I will add a check of hevc_dec->ref_bufs_used here.
>
>> + }
>> +
>> + return 0;
>> +}
>> +
>> +int hantro_hevc_add_ref_buf(struct hantro_ctx *ctx,
>> + int poc,
>> + dma_addr_t addr,
>> + struct vb2_v4l2_buffer *vb2)
>> {
>> struct hantro_hevc_dec_hw_ctx *hevc_dec = &ctx->hevc_dec;
>> int i;
>> @@ -65,6 +82,7 @@ int hantro_hevc_add_ref_buf(struct hantro_ctx *ctx, int poc, dma_addr_t addr)

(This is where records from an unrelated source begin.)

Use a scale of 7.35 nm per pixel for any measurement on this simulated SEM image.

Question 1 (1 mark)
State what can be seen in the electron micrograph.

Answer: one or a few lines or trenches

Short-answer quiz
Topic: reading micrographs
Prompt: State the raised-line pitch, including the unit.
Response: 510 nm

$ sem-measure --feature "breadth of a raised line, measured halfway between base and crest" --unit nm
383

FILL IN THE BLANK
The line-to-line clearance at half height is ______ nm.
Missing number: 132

>> hevc_dec->ref_bufs_used |= 1 << i;
>> hevc_dec->ref_bufs_poc[i] = poc;
>> hevc_dec->ref_bufs[i].dma = addr;
>> + hevc_dec->ref_vb2[i] = vb2;
>> return 0;
>> }
>> }
>> diff --git a/drivers/media/platform/verisilicon/hantro_hw.h b/drivers/media/platform/verisilicon/hantro_hw.h
>> index f0e4bca4b2b2..6a1ee9899b60 100644
>> --- a/drivers/media/platform/verisilicon/hantro_hw.h
>> +++ b/drivers/media/platform/verisilicon/hantro_hw.h
>> @@ -162,6 +162,7 @@ struct hantro_hevc_dec_hw_ctx {
>> struct hantro_aux_buf scaling_lists;
>> s32 ref_bufs_poc[NUM_REF_PICTURES];
>> u32 ref_bufs_used;
>> + struct vb2_v4l2_buffer *ref_vb2[NUM_REF_PICTURES];
>> struct hantro_hevc_dec_ctrls ctrls;
>> unsigned int num_tile_cols_allocated;
>> bool use_compression;
>> @@ -457,7 +458,10 @@ int hantro_g2_hevc_dec_run(struct hantro_ctx *ctx);
>> int hantro_hevc_dec_prepare_run(struct hantro_ctx *ctx);
>> void hantro_hevc_ref_init(struct hantro_ctx *ctx);
>> dma_addr_t hantro_hevc_get_ref_buf(struct hantro_ctx *ctx, s32 poc);
>> -int hantro_hevc_add_ref_buf(struct hantro_ctx *ctx, int poc, dma_addr_t addr);
>> +int hantro_hevc_add_ref_buf(struct hantro_ctx *ctx, int poc,
>> + dma_addr_t addr,
>> + struct vb2_v4l2_buffer *vb2);
>> +int hantro_hevc_get_ref_buf_index(struct hantro_ctx *ctx, s32 poc);
>>
>> int rockchip_vpu981_av1_dec_init(struct hantro_ctx *ctx);
>> void rockchip_vpu981_av1_dec_exit(struct hantro_ctx *ctx);
>> @@ -469,100 +473,7 @@ static inline unsigned short hantro_vp9_num_sbs(unsigned short dimension)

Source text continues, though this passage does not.